Burdened with that hopeless concept, the movie was basically stillborn, asking us to accept the impossible. Worse, the script stacks the deck against the white-collar dad in every way, making him almost a comic book villain. For instance, when he finally wins custody of his birth child, ripping him apart from his siblings and the only parents he’s ever known, he doesn’t attempt to please him but actually presents him with a written list of dos and donts – sit down when you pee, take your baths alone, practice the piano, etc. Is that even slightly realistic?? What are the creators thinking? The father’s attachment to his job over his family is sadly not uncommon in Japan, and the presentation here was feasible in that sense. But, at least as shown here, they crossed a line when they suggest he would be so easily willing to jettison the child he has raised, much less win the kid back in a false happy ending. The script tries to address this when the father returns to his hometown, where his own emotionally distant father argues for the importance of the bloodline. But where was the mother in all this? The movie wants to say something about values and career vs. family and all that, but it ignores human feelings in order to make its point. Pitiful.
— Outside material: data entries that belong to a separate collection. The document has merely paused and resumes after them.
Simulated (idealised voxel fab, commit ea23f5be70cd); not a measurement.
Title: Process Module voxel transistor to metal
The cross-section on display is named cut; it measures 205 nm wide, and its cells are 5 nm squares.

On the positive side, the pacing was superb, and the performances were outstanding all around. The unhurried rollout of the story, with no resort to artificial peaks and valleys, was filmmaking at its best. Technically, the film was a throwback to the golden years of Japanese film. The singer Fukuyama Masahiro proved an unexpectedly adept actor in the unsympathetic role of the cold main father, with a beautifully unforced portrayal. He deserved better material. Frankie Lily as the other father was engaging and resisted for the most part the temptation to overact, and the wives, though little different from each other and way too passive in all this, did their jobs well. But it was the kids who stood out with amazing performances across the board, especially Fukuyama’s son, whose obvious eagerness to please his father is brutally betrayed. His disappointment when his father comes to the other home without asking about him, expressed in a blank realization, hardly even seemed like acting. That’s a tribute to the director. The excellence of the cast was the main reason to watch this film through to the end.
The film won the Jury Award at Cannes, which I find incredible given the contrived setup and manipulated characterizations. And reviews I’ve read since writing this have been universally favorable, some ecstatically so. I don’t get it at all. I just hope the forced logic in this story isn’t typical of Koreeda. I don’t recommend it.